How to Become an Adventure Guide: Starting Your Career in Outdoor Education

Do you love hiking, canoeing, kayaking, and helping get other people outside? Did you know you can make your love of adventure more than just a hobby? Becoming an adventure guide might be the career for you, and starting is much easier than you think.

What you need to know to become an Adventure Guide:

Adventure guiding falls under the umbrella of Outdoor Education— a field focused on teaching in and about the outdoors, environmental stewardship, and of course, adventure guiding. 

There are several ways to become an adventure guide. Whether you are looking to jump right into an entry level position and learn on the fly, or you are interested in a degree in Adventure Guiding, there is a spot for you as a wilderness educator and adventure guide.

Starting as an Entry Level Guide

I took my first job as an adventure guide after I graduated college with a degree in a completely unrelated field. I started out as an assistant sea kayaking guide, and had very little experience sea kayaking. The company I worked for help trained me, and provided instruction in sea kayaking, guiding, and important lessons in risk management. Since then, I’ve worked two summers as a sea kayaking guide and trainer, and currently hold a Costal Kayaking ACA Level 3 Certificate and am working toward my level 4.

Breaking into the outdoor industry can be intimidating, but most outfitters invest in training their guides, so there is often no discipline-specific experience necessary. Many companies are willing to invest in you if you have a positive attitude and willingness to learn.

What you will need? CPR and First Aid certifications at the least and good interpersonal skills!

How to Get a Degree in Outdoor Education and Adventure Guiding

Getting a degree in Outdoor Education will prepare you to be an adventure guide and guide trainer, and is the perfect qualification for some of the most highly sought adventure jobs in the world. Course work will focus on skills like adventure leadership, natural history, and risk management.
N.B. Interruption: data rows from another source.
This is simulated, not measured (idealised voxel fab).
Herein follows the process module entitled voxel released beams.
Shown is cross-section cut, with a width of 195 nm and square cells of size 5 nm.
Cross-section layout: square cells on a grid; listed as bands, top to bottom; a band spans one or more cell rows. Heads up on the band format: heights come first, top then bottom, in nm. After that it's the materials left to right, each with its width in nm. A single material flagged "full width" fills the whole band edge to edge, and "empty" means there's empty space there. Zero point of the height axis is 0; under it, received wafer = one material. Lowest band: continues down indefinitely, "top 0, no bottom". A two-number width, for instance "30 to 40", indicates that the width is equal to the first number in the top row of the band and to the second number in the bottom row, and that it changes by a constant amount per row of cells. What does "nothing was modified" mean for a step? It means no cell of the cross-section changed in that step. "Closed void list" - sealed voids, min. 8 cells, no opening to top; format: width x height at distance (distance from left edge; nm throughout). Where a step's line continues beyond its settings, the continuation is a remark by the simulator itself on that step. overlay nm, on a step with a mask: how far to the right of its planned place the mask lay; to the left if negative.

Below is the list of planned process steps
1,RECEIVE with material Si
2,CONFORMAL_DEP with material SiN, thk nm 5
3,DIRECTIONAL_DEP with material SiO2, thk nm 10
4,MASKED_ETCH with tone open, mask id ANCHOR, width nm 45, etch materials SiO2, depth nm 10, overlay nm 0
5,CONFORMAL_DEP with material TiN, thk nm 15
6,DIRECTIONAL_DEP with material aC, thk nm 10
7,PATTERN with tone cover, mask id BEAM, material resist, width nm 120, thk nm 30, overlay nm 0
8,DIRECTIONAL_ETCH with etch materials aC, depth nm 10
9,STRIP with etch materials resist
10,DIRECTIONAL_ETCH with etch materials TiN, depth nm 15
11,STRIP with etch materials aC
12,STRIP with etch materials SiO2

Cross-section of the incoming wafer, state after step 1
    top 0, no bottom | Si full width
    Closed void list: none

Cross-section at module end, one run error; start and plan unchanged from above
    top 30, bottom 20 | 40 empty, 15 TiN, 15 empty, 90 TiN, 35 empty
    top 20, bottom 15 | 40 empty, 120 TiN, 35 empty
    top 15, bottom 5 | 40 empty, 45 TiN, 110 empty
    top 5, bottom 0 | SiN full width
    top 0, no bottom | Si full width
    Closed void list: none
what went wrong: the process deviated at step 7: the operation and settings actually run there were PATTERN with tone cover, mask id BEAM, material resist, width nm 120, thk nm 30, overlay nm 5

Here are some schools and options to consider:

  • Northland College in Ashland, Wisconsin offers a hands-on program in Outdoor Education right on the shores of Lake Superior.
  • Prescott College in Arizona’s BA in Adventure Education will prep you to be a wilderness educator while studying in the backdrop of beautiful Northern Arizona, with opportunities to study in the outdoors all over the world.
  • Vermillion Community College in Ely, Minnesota offers a two year degree in Outdoor Leadership, with numerous certificate add-ons. Much of your study will be conducted in the Boundary Waters Canoe Area, one of the most popular wilderness areas in the United States.
  • Humak University in Finland offers a 3.5 year degree in Outdoor Education, where students learn a wide range of outdoor skills, including sea kayaking, cross country skiing, and dogsledding.
  • Folk Schools in countries such as Norway, Denmark, Sweden, and Finland are popular options for adventure study as well. Folk Schools often abandon the traditional classroom model of grades and curriculum, and instead focus on an immersive learning experience. Working knowledge (but not necessarily fluency) in Norwegian is strongly recommended.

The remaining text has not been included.